Innovation is one of those words Microsoft has killed. What has begun to irritate me is when people describe what is basically a new feature in their product as an innovation. To start off, by definition, since you work at a big software nothing you work on is innovative. Even Google who used to be raised up as the poster child of innovation in the software industry have been reduced to copying Yahoo! services and liberally sprinkling them with AJAX as they've grown bigger. 
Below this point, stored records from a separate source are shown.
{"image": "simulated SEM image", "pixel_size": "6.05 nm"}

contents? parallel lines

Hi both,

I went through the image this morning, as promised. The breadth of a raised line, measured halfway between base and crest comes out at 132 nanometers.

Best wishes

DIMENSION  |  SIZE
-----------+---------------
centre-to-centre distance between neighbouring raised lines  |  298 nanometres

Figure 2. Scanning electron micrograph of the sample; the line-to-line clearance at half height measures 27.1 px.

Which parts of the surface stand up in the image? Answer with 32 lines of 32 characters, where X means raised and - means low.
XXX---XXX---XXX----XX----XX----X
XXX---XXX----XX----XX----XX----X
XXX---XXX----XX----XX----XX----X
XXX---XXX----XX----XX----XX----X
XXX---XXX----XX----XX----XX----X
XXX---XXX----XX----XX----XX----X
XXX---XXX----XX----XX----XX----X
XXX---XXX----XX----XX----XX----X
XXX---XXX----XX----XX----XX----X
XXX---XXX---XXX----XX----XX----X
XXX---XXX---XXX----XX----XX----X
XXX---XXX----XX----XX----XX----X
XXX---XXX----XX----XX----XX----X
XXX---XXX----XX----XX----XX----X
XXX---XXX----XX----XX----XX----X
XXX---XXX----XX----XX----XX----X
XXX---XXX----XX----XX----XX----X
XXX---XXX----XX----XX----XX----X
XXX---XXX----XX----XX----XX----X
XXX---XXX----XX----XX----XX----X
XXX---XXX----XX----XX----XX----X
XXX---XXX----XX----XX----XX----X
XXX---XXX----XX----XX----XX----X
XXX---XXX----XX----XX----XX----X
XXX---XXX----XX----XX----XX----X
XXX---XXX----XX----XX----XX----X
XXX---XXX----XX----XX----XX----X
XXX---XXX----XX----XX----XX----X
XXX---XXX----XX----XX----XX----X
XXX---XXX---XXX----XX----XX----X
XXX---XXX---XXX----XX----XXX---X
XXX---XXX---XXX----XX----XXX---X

Often when I hear people claiming that the new feature in their Microsoft product is an innovation it just makes them look ignorant. Most of their innovations are either (i) already shipping in products offered by competitors or startups that anyone who reads TechCrunch is aware of or (ii) are also being worked on by some poor slobs at AOL/Google/Yahoo! who also think their feature is extremely innovative. As Jeremy Zawodny pointed out in his post Secrets of Product Development and What Journalists Write

Larger companies rarely can respond that quickly to each other. It almost never happens. Sure, they may talk a good game, but it's just talk. Building things on the scale that Microsoft, Google, AOL, or Yahoo do is a complex process. It takes time.

Journalists like to paint this as a rapidly moving chess game in which we're all waiting for the next move so that we can quickly respond. But the truth is that most product development goes on in parallel. Usually there are people at several companies who all have the same idea, or at least very similar ones. The real race is to see who can build it faster and better than the others.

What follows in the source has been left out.